A neighborhood greenway is simply not a replacement or alternative to building safe bike lanes on commercial streets. These commercial streets should be places that bring neighbors together, not walls that split a neighborhood in half. People should be able to walk and bike safely from their homes to the doors of neighborhood restaurants and cultural centers. A neighborhood greenway might get you a block or two away, but that’s a block or two short of the goal.

So yes, let’s build a great neighborhood greenway (or two) in the Central District. But let’s also keep working to make sure investments in the city’s planned remake of 23rd Avenue put neighbors first.

Wednesday’s meeting will focus on potential paths (seen on the map above) for routes parallel to 23rd Ave where a bike friendly greenway could be implemented.

23rdGreen_logoYou’re Invited!

The city is seeking input on where the 23rd Avenue Corridor greenway should be constructed. Please join us at a community open house to discuss the route and some of the features it will include. Be a part of creating a great greenway for all!

Community Open House
Wednesday, November 6
5:30 – 7:30 p.m.
Nova High School auditorium
300 20th Avenue East
Seattle

To request an interpreter, please call (206) 733-9990.

You can also provide feedback to planner Maribel.cruz@seattle.gov.

Potential features of the greenway include:

  • Pavement markings and signage to alert motorists  to expect people bicycling

  • Improved crosswalks and ADA curb ramps to make pedestrian mobility easier

  • Way-finding to provide guidance along the route, letting people know where the greenway goes and what’s nearby, like parks, schools and business districts

  • Median islands, traffic circles, curb bulbs and speed humps to help reduce vehicle speeds and discourage drivers from avoiding arterials by cutting through on neighborhood streets

  • New signage to control traffic crossing the greenway and make crossings easier for pedestrians and bicyclists

Another potential route not currently on the City’s drawing board could utilize 19th Ave to connect the greenway to Capitol Hill’s Interlaken Park to also help calm the increasingly busy street. You’ll have to speak up loudly to get that idea to go anywhere, however, and, sorry neighbors, speed humps on 19th are probably out of the question.

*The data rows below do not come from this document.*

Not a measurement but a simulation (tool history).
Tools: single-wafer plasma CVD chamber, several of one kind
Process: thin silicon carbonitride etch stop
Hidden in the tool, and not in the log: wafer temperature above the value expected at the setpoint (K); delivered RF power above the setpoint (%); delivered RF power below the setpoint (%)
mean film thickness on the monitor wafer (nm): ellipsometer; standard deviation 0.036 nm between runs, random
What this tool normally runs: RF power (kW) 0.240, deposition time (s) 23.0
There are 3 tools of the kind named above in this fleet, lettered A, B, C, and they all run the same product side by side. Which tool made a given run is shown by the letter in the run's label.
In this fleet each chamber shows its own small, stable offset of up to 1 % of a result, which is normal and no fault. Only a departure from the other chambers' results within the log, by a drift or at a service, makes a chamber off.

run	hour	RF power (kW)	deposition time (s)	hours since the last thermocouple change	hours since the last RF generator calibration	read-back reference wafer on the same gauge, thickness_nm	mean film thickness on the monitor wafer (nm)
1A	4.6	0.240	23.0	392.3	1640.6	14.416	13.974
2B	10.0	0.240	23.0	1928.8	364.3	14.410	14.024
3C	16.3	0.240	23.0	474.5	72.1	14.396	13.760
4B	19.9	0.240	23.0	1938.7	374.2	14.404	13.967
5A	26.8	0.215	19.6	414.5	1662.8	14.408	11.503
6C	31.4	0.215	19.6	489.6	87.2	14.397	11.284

One group likely to be rallying around the 23rd Ave initiatives is the newly formed Miller Park Neighbors. CHS reported this spring on a group of neighbors living along Capitol Hill’s eastern edge working together to plan a new “Not NIMBY but neighborhood” community council for the area. On Monday, that group will hold its first meeting:

The “Miller Park Neighbors” group is coming to life! The inaugural meeting will be at 7PM on Monday, November 11th at the home of Tamara Broadhead, 310 21st Avenue East, garage entrance (street level).

• A small group of us agreed this Spring to start a new neighborhood group, which we named “Miller Park Neighbors”, to represent our collective assorted concerns and interests.
• Our borders will be (roughly) Madison to Aloha and 19th to 23rd.
• Our initial interests will include Meany School renovations and the 23rd Avenue Greenway, and will surely include traffic and parking!
• The long-dormant “Miller Park Neighborhood Association” will be officially put to bed
• Note also 23rd Avenue Corridor Neighborhood Greenway,  Nov. 6th Open House:
http://millerparkneighbors.blogspot.com/2013/11/23rd-avenue-corridor-neighborhood.html

To keep updated on what we’re up to, you can visit the blog (http://millerparkneighbors.blogspot.com), and/or join our listserv to receive meeting announcements and other urgent messages.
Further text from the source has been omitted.